Last week, Alberto Gonzales became confirmed as Attorney General.

As counsel to the president, he asked for and received legal advice on how to construe torture as narrowly as possible, passed it on to the White House and has defended these positions before Congress. Elected leaders from both parties have agreed that members of al-Qaeda – and so I presume any terrorist group – are now in practice exempted from humane treatment as prescribed by the Geneva Convention.

As Senator Sessions said in a question during the confirmation hearing, “With regard to al-Qaeda, I don’t think there’s anyone … on either side of the aisle, that would say that al-Qaeda represents a lawful combatant that is therefore entitled to the full protections of the Geneva Conventions … I mean, that’s pretty well undisputed, that they are not representatives of an organized state and that they don’t carry arms openly … and they clearly do not follow the laws of warfare in the surreptitious methods by which they bomb innocent civilians.” Gonzales replied, “Senator, that is correct.”
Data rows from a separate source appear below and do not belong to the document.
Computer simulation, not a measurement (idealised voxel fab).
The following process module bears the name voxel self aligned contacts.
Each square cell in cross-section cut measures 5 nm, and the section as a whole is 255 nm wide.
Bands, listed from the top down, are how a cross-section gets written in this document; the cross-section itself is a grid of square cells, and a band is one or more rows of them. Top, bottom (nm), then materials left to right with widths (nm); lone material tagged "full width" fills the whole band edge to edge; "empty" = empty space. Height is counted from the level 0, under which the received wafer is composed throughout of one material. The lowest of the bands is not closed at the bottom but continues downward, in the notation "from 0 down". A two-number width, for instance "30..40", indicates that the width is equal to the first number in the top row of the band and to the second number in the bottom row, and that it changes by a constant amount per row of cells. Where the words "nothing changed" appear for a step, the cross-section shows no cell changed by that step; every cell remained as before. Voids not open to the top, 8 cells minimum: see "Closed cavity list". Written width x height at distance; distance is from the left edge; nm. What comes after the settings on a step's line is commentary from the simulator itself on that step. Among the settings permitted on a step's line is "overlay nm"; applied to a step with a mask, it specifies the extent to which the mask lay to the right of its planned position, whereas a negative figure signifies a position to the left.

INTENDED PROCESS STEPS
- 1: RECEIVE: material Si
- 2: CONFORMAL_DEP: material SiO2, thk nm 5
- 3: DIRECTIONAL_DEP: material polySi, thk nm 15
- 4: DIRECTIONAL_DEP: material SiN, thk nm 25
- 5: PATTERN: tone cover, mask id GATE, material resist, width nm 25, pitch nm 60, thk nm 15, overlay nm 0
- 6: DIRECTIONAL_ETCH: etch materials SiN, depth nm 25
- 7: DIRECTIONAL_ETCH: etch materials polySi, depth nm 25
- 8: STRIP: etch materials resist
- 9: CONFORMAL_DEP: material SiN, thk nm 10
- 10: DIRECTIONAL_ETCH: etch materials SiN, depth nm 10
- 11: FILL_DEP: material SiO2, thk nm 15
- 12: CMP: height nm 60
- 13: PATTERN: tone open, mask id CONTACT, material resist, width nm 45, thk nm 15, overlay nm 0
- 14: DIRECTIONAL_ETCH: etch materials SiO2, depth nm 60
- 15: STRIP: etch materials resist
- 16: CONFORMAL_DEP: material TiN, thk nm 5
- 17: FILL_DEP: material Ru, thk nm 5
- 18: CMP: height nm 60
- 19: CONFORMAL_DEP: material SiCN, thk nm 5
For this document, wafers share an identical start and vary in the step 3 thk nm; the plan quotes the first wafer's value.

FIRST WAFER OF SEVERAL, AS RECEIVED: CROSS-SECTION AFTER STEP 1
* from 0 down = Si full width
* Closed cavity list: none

The Senator’s comments provoke a litany of questions that went unasked in Congress. How do you categorize a group of people upon which you have declared war but has no recognized nation? They pose a far greater threat than ordinary criminals, but can we honestly say they are a more odious and treacherous opponent than we have ever faced in the past?

Were Nazis worthy of humane treatment? Did Russian spies whose nation threatened us with nuclear annihilation – and we knew to be capable of doing so – pose less of a threat?

And does the fact that our opponents do not “fight fair” and bomb innocent civilians truly shock us?

Did not Vietnamese children come up to our soldiers with hand grenades in hand baskets? Did not North Korean soldiers booby-trap the dead? Didn’t we bomb Dresden and Hiroshima? Haven’t we known war is hell all along?

Mentioning these examples is not a relativist means to downplay terrorist tactics, but a means of showing it’s not time to abandon our principles.

To paraphrase a line from the movie “The Steel Helmet,” written and directed by decorated World War II veteran Samuel Fuller, “We’re Americans, and we have rules for everything, even in wars!”

We are a people that profess to value the rule of law and the freedoms and humanity it can secure. Though they may seem incredible to some of our opponents, we have sought to apply these laws and rules even in wartime.

As a soldier, Fuller recognized the inherent absurdity in giving humane treatment to a man who, a split moment before, was trying to kill you.

In fact, what could be more insane and contrary to sensible, prudent action?

Taking terrorists in the context of an opponent that threatens to kill us and our families where we live and work without warning, it seems madness to permit any accused terrorist humane treatment. This is the natural reaction, but as Americans, we have for generations prided ourselves, or perhaps deluded ourselves, into thinking we could do better than just what was natural, base and simple and instead find a better, more generous way.

This sort of moral righteousness, increasingly quaint and obsolete in the face of present dangers, has historically served a purpose. It was our ideals that separated us from them and helped convince others around the world we were worth joining with, and sometimes, worth imitating.

Now, with images from Abu Ghraib and backpedaling by our government on long held positions, we have a credibility gap abroad.

If we, as Americans, allow these things to continue without scrutiny or vigorously reporting on the innocent men and women we have held without trial or hearings, tormented and subsequently let go, then it’s time to question our patriotism.

Look at how jealously we guard our other values and freedoms, such as the right to bear arms, the right to choose, freedom of speech – Americans of all political persuasions are accustomed to defending against even the slightest erosions of these constitutional freedoms, even while other segments may seek to limit them.

Observing how vociferously we protect these rights, it’s difficult to understand how we can tolerate even the intimation of the erosion of laws against torture and against the humane treatment of all prisoners.

I am not navely suggesting that Americans have never before engaged in torture surreptitiously or by sending our prisoners to other nations to do our dirty work – ask Michael Scheuer.

But what is underway is something more insidious and more dishonorable. It is nothing less than our executive branch formulating a legalese rationale to weasel out of difficult achievements in human progress – achievements that involved the sacrifices of innumerable individuals.

When our executive branch seeks to undercut the spirit of our nation’s laws and international compacts like the Geneva Convention, it is undercutting nothing less than the cherished belief of every tortured American prisoner of war, alive or dead, who ever found comfort and self-worth in the fact that they were still an American and felt assured that their homeland was above stooping to such a low and barbarous tactic as torture.

The final irony is that torture is unreliable and secures us nothing.

We have rejected it untold times before, despite the seeming criticalness of the situation, precisely for this reason. Now, we have men and women in positions of power throughout our government who tell us that suddenly times have changed radically.

That we cannot keep faith with all of our long held principles and freedoms because the threat this time, this special, unique, and dangerous time – without parallel – calls for new paradigms and new tactics. What of it then?

I say times have changed radically, and it is time to let our elected officials know we have noticed.